(Music: “In C”)
Terry Riley earned a place in music history in 1964, when he was only 29. He single-handedly launched the minimalist movement with a piece called “In C,” which was hugely influential on the generation that followed. But during the ‘70s, Riley sort of retired from formal composition. He created music, but he didn’t write anything down. And this continued until 1979, when Riley met David Harrington, leader of a hot young group called the Kronos Quartet. Harrington started bugging Riley to write something for the group. Riley did not immediately agree.
“I was listening to him, but I didn’t do anything about it. Then one day he came to me and showed me a program, and he had me scheduled on one of their series. So I thought, maybe i better get busy and write something.”
One of Riley’s early pieces for the group was “Sunrise of the Planetary Dream Collector.”
(Music: “Sunrise of the Planetary Dream Collector”)
Composing for Kronos brought Riley back to committing his ideas to the printed page, which was an adjustment after many years of spontaneous improvisation.
“But when you’re writing, you're looking at the page and you're thinking it could go this way, or it could go that way, and which way do I like best? And there's all these decisions to make. So that was the big change in my processes, of slowing it down to the written page. And it was actually kind of fun, because I came up with a lot of things that I would never have done in my improvisations.”
Riley not only hands Kronos a score. He attends their rehearsals, which become a collaboration between composer and performer.
“I don’t write the kind of scores where every diacritical mark is there. It's pretty minimally done. So it's really important, I think, to be there, and to sing for them the phrases, to talke to them about the kind of feeling I think the piece should have. And then from there, once they get my ideas, they continue to build on it. And they're tremendously imaginative what they do with the scores. They'll come up with really beautiful nuances that really couldn't be written into a score, actually. That's one of the reasons I like to work that way."
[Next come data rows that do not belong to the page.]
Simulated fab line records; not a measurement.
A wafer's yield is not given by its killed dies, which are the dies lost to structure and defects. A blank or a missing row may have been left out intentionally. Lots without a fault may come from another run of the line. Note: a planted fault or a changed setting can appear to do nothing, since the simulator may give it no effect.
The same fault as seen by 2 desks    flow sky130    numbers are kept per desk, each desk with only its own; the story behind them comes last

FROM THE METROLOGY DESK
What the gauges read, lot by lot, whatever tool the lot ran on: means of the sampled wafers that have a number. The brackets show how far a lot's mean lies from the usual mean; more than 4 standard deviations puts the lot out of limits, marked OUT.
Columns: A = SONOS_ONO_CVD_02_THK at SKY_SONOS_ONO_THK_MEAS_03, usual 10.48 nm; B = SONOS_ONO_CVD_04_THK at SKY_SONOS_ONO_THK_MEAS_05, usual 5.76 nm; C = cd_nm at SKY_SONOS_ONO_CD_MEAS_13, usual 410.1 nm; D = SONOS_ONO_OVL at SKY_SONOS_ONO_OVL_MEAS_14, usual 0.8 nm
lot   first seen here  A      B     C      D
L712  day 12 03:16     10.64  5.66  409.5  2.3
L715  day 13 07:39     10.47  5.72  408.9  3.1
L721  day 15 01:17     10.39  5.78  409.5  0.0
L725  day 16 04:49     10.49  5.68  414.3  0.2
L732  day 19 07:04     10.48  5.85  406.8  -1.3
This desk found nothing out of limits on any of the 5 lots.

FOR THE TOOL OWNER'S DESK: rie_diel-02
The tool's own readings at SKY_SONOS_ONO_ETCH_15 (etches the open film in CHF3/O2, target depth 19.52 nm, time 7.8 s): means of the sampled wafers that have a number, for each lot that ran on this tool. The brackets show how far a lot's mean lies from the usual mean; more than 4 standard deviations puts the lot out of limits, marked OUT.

David Harrington of Kronos has now been working with Riley for 26 years. Harrington feels that word that describes Riley’s music is “generosity.”
"There are so many ideas that are explored, and the ease of exploration, and the wanting to share discoveries is so much a part of Terry's music. The other composer that had so much generosity that comes to my mind is Schubert."
The Kronos Quartet performs music by Terry Riley, including a new piece called “The Cusp of Magic,” on Saturday at 8 p.m. in the Amaral Family Festival Center in Grass Valley.